American Sniper demonstrates that Hollywood doesn’t know how to make war movies.

Let’s walk through this paragraph.

The list of films that stand in stark thematic contrast to American Sniper is long. Just to name a few: MTV Films made Stop-Loss, with Ryan Phillippe, Channing Tatum, and Joseph Gordon-Levitt, in which a group of young soldiers nearly run off to Mexico rather than go back to Iraq. It was little more than a sexed-up infomercial warning young men off military service. In the Valley of Elah, starring Tommy Lee Jones, was a tepid murder mystery masquerading as a morbid meditation on post-traumatic stress disorder (PTSD). Washed-up auteur Brian De Palma made Redacted, a graphic film about American soldiers who rape an Iraqi girl and murder her family. Matt Damon starred in Green Zone, a heavy-handed thriller about a government conspiracy to hide WMDs in Iraq. (Green Zone was loosely based on the work of Washington Post reporter Rajiv Chandrasekaran, who was widely rebuked for misrepresenting his need to be evacuated by helicopter from his military embed in Afghanistan. The real reason he wanted out: to attend the film’s celebrity-studded premiere.) John Cusack was a twofer. First he starred in Grace Is Gone, a film that egregiously wallows in the grief of a man who can’t bring himself to tell his kids his wife was killed serving in Iraq. Then he made War, Inc., a painfully unfunny satire about corporate profiteers amid a war in the fictional country of Turaqistan.

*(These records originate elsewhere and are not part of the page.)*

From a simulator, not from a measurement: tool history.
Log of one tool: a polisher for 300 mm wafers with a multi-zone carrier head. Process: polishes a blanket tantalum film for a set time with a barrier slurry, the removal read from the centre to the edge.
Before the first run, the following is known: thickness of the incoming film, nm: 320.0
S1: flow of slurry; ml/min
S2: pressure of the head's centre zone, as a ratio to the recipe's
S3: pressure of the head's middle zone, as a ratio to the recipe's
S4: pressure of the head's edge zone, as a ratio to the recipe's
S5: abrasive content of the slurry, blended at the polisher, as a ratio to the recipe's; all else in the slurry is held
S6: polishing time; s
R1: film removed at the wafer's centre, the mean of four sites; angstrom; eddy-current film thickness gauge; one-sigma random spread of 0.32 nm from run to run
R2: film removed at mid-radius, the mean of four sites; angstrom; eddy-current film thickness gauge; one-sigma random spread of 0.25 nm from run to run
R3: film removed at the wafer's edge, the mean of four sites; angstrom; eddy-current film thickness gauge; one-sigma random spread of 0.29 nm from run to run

Here are the lifetime grosses (all via Box Office Mojo) for those listed movies:

Stop-Loss 10.9
Valley of Elah 6.7
Redacted 0
Green Zone 35
Grace is Gone 0
War, Inc. 0.5
Total Gross 53.1

Put another way: American Sniper outgrossed all of them pretty much the first day. Now, if you include The Hurt Locker and Zero Dark Thirty‘s lifetime grosses, you eventually will get a number that beats American Sniper’s (165.8 million to currently $135.7) . That will probably stay true until, say, Sunday afternoon.

Normally, I would write something along the lines of This doesn’t mean that American Sniper is good while the other movies suck, except that it’s generally conceded that – with the two exceptions of Hurt Locker and Zero Dark Thirty, generally speaking all of those movies sucked. Because Hollywood only grudgingly makes war movies that people might want to actually watch.  And they won’t stop, either, which is a shame. All that money, just being left on the table…

Well. They’d just spend it all on cocaine, anyway.

Moe Lane

PS: I would have liked to have seen this film this week, yes. I also would have liked to not discover that my youngest kid was going to be home all week, sudden snow storms, and my wife’s side mirror sideswiped.  As weeks go, I am happy that this one is almost over.

4 thoughts on “American Sniper demonstrates that Hollywood doesn’t know how to make war movies.”

  1. See Hollywood thinks that War movies have to be filled with “grunts” that are constantly angsting about killing other people. They also think you have to portray the enemy as a “noble savage”

    They get very upset when these two things aren’t shown.

    They get upset at War movies that portray what they consider to be a “unrealistic” picture of war, but the movies they usually accuse of this, such as Black Hawk Down, We Were Soldiers, and now American Sniper are usually heavily based on the written accounts of the men who actually fight in wars.

    Meanwhile they’ll squee over fictional accounts portraying our men and women in uniform as war criminals, usually written by someone who’s never been within 10,000 miles of a war zone.

  2. I was about to ask “What about Lone Survivor?” but then I read the article and saw that it stands in the same category as American Sniper. So, carry on then…

    1. I don’t remember the Left being nearly so brazen in their hate of “Lone Survivor”

      I guess it has to do with them thinking that Snipers were fair game.

  3. Folks in movie business are mostly stupid.

    I met a vet recently and was generally talking about his experiences. About morality he said – There is no right or wrong. It is all about the mission and morality be damned. On a battlefield it is a question of life and death. If you run into a situation and don’t take a shot fast… you will be dead. It ain’t pretty son.